I will introduce this book by a little story told to me by a certain well-known conjurer. It concerns an experience of his while on tour in the north. By some mischance his luggage, including all the elaborate apparatus used by him in his tricks and illusions, went astray on the railway. He telegraphed for it up and down the line, but without result. For the time being it was hopelessly lost. What was to be done? The position was as awkward as it well could be. The bills announcing his performance had been out several days. Most of the reserved seats had already been sold; and the manager of the local Assembly Rooms was confident that there would be a big rush for the unreserved ones.
The hours went on until the one for opening the doors arrived. Was the performance to be abandoned? No! My friend rose to the occasion. For that one evening he dispensed with apparatus. With the aid of coins, handkerchiefs, watches, hats, cards, matches and other things of ordinary use he succeeded in entertaining his audience. Doubtless he was helped by his exceptional skill in humorous “patter.” But the fact remains that for an hour or two he kept hundreds of people interested in tricks and puzzles connected with familiar articles to be found everywhere.

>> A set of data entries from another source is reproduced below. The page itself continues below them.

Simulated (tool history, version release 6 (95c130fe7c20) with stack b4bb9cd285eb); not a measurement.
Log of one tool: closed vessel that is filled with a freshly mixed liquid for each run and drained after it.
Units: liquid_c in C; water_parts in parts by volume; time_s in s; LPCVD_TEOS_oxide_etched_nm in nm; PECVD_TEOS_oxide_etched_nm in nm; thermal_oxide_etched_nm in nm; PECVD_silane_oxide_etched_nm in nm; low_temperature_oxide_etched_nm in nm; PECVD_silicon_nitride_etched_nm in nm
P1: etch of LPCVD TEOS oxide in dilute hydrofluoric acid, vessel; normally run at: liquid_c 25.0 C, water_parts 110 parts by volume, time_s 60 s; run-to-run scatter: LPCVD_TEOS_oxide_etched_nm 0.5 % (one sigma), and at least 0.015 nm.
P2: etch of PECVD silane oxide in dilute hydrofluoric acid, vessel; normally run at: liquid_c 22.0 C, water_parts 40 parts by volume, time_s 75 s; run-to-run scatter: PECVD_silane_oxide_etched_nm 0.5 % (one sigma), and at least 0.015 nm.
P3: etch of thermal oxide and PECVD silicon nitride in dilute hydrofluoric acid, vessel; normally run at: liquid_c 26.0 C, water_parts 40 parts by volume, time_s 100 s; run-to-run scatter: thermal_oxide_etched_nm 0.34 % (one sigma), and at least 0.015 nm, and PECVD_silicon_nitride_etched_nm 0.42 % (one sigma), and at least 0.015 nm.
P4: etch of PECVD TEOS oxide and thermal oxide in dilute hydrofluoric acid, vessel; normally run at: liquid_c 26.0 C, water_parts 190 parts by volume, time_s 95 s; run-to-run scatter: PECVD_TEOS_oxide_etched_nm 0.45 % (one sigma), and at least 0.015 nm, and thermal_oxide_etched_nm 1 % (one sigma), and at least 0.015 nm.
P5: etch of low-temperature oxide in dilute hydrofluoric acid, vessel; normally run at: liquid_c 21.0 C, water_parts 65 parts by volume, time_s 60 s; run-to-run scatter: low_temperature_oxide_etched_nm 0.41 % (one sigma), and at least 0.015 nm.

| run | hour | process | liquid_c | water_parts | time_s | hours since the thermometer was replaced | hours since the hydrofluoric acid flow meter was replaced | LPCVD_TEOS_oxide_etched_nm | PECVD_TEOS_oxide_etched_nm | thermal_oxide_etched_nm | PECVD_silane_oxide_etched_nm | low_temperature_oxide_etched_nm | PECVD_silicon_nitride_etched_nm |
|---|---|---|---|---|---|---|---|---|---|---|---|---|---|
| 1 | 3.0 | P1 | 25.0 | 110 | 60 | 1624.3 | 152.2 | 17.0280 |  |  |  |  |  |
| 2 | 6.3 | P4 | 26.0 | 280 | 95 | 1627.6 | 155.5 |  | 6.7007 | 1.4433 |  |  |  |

It is with such tricks and puzzles that this book deals. The reader who masters its contents will not have to make elaborate preparations in order to amuse and mystify his friends. He will not want a platform, with shaded lights and a curtained background. There will be no tables and cabinets which he will have to guarantee to be even more harmless than they look. An assistant will not be standing at the side ready to rush forward at any emergency. No; the performer will simply use Mr. Brown’s watch, Mr. Jones’s handkerchief, and Mr. Robinson’s coins (provided of course that Mr. Robinson is of a sufficiently confiding nature).